The New York Times has a funny way of defining protests as "news" or "not news" depending on who is being protested. For example, they've entirely ignored the March for Life against abortion in Washington in 2008 and 2009 (and in 2010, gave it part of a sentence). But in Monday's paper, they openly worried that a left-wing protest is dwindling in popularity. They sent Times writer Kim Severson and a photographer to Columbus, Georgia for a protest against a U.S Army training center for Latin American military leaders. The headline was "A Protest Dwindles, If Not Its Passion: Activists Once Flocked to Fort Benning. Now It Seems More Like a Straggle."
The story stood at the top of the National section on page A14 with a large color photograph (about six inches high, nine inches across) of leftists marching with large circular flower signs. Severson began with wistful memories of a larger protest:
COLUMBUS, Ga. — The annual November protest here at the gates of Fort Benning used to really be something.
At its peak a few years ago, more than 17,000 people streamed into town, united in their effort to shut down the School of the Americas, a United States Department of Defense center that they believe has trained Latin American military leaders to torture and murder.
Hundreds of people would cross onto the base and get arrested in mass acts of civil disobedience. Catholic groups staged workshops. Old lefties treated it like a family reunion. Vendors sold bumper stickers and Guatemalan hacky sacks.
So many people from so many left-leaning organizations began showing up that School of the Americas Watch, which runs the protest, rented the local convention center for seminars and concerts.
But this year's protest, the Times reported, was the smallest crowd ever, and "fewer than 5,000 people showed up." Apparently, it's a little heard to rally against the Murderous American Imperialist Juggernaut when Barack Obama is the imperialist-in-chief:
Maybe it was the economy, some said. Others said that rallying liberal activists after the election of President Obama had become more challenging because many thought the fight was over.
The protest began after six Jesuit priests, their housekeeper and her daughter were killed in El Salvador in November 1989 by a group that a Congressional task force connected to School of the Americas graduates.

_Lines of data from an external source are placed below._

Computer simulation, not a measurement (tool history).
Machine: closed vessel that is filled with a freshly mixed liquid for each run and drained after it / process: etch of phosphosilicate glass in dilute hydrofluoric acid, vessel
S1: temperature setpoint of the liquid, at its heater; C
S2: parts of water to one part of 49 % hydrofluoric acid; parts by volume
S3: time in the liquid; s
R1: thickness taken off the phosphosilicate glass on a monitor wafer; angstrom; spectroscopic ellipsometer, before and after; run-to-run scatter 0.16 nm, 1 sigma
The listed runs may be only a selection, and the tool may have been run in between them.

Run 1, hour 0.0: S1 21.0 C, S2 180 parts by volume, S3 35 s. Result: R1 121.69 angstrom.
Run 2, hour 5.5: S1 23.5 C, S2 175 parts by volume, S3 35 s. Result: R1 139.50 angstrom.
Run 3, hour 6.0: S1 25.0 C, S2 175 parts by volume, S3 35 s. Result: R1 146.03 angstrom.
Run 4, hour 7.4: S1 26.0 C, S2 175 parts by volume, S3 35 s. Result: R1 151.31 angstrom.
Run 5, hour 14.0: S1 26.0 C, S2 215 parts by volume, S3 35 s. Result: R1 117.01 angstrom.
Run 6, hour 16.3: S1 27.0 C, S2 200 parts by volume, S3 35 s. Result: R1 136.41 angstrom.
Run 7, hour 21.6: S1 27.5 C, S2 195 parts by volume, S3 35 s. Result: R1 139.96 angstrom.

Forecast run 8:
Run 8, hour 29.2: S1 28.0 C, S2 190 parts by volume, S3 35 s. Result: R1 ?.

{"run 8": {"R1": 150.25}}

On the anniversary the following year, a small group led by the Rev. Roy Bourgeois, a Catholic priest, held a water-only fast at the gates. He has since become an internationally known peace advocate and still lives in a small apartment near the gate.
“Most of the young people in the crowd don’t even know who he is,” said Liz Loescher, 68, an eight-time veteran of the protest who runs the Georgia Conflict Center in Athens.
The Times ignored the fact that Bourgeois was excommunicated in 2008 for supporting the ordination of women as priests. Severson concluded that the dwindling numbers don't hurt the importance of the left-wing cause:
For the old-timers, the arrests were a distraction, and the smaller crowds beside the point.
Lisa Porter, 45, had traveled from Berkeley, Calif., the seventh time she has done so. She spent much of her time sitting in quiet contemplation inches from the fence that separated her from the base.
“I believe torture is wrong, and I won’t tolerate it,” she said. “If there were only four people here, I’d still be with them.”